Tuesday, July 07, 2026

WWW.WEDNESDAY

WWW. WEDNESDAY asks three questions to prompt you to speak bookishly. To participate, and to see how other book lovers responded, click here

PS I no longer participate in WWW.WEDNESDAY via that link because her blog won't accept Blogger comments. I mention this only to save you the frustration I experienced trying to link up.

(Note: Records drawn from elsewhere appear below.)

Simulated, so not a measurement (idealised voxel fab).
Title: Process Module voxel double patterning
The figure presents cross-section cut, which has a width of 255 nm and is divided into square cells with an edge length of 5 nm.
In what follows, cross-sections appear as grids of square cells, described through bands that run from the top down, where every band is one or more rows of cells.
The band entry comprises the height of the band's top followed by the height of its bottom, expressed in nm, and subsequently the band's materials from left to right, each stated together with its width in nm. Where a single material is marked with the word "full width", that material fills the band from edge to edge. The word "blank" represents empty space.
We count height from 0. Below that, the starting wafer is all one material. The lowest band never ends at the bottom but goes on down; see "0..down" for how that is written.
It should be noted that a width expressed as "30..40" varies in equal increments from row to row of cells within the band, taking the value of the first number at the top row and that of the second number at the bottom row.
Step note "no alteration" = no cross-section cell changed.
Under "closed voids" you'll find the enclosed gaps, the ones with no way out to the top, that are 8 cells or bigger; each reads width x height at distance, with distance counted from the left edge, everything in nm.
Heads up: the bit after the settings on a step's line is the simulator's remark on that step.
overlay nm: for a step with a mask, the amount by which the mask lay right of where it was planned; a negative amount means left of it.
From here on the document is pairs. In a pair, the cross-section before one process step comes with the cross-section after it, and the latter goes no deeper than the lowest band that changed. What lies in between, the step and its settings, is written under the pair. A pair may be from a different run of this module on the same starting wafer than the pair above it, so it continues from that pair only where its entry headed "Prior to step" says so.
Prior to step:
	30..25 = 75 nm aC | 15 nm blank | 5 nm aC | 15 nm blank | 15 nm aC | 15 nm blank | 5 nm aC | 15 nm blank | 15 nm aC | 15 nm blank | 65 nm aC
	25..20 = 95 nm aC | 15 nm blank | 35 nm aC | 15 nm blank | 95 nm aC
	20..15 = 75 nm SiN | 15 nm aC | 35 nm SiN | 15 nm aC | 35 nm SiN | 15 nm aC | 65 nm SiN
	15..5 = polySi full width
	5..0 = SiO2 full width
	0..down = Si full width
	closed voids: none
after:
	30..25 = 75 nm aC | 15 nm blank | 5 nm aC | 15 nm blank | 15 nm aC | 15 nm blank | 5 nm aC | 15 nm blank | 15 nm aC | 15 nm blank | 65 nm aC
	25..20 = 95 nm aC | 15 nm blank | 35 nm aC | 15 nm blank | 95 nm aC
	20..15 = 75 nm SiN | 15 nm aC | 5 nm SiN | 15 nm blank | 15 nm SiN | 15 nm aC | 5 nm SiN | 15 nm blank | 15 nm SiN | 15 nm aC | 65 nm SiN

1. What are you currently reading? Harlow in Hollywood by Darrell Rooney and Mark A. Viera. I've recently discovered Jean Harlow, the original platinum blonde, the bombshell who paved the way for Marilyn and Madonna. 

 

Marilyn is better known than Harlow and superficially they had a lot in common. They each personified sex and glamor for their era. Dyed blonde hair and provocative clothes. Teenage marriages that were best forgotten. Lots of scandal and pearl clutching in their personal lives, balanced with tremendous charm and humor onscreen. But here's where they differ: Marilyn dealt in fragility, Jean was a tough dame. The "Material Girl" video aside, Madonna has patterned her persona more on Harlow than Marilyn. Unlike Marilyn, Madonna has never been anyone's idea of a naive waif.

 

So how did Harlean Carpenter become Jean Harlow, the icon whose influence is still felt today, almost 90 years after her death?  That's what Rooney and Viera promise to tell me. So far, book seems less like a recitation of facts about her life and more about placing her life in context of 1930s Hollywood and America.

 

2. What did you recently finish reading?  Trail of the Spellmans by Lisa Lutz. Isabel Spellman is the oldest daughter in a ridiculously dysfunctional family of private investigators. Izzy drinks too much, watches too much TV and never ceases to disappoint her parents. Yet she is actually quite competent at her job. She's also a very good, very funny narrator.

 

I've been rereading this delightful series in order. I enjoy each volume individually but I especially enjoyed this one because of how the characters have evolved. Izzy has become (gulp!) introspective. Baby sister Rae has left the nest and headed off to college. Oldest brother David has gone from sartorially splendid attorney to stay-at-home dad. "The unit," as the three Spellman kids refer to their parents, are adjusting to an empty(-ish) nest and preparing for retirement.

 

I enjoyed this warm, funny and bittersweet book so much I almost reached for the next one in the series. But that next one is also the last one, and I'm not ready to say goodbye to the Spellman clan yet. 

3. What will you read next? I don't know.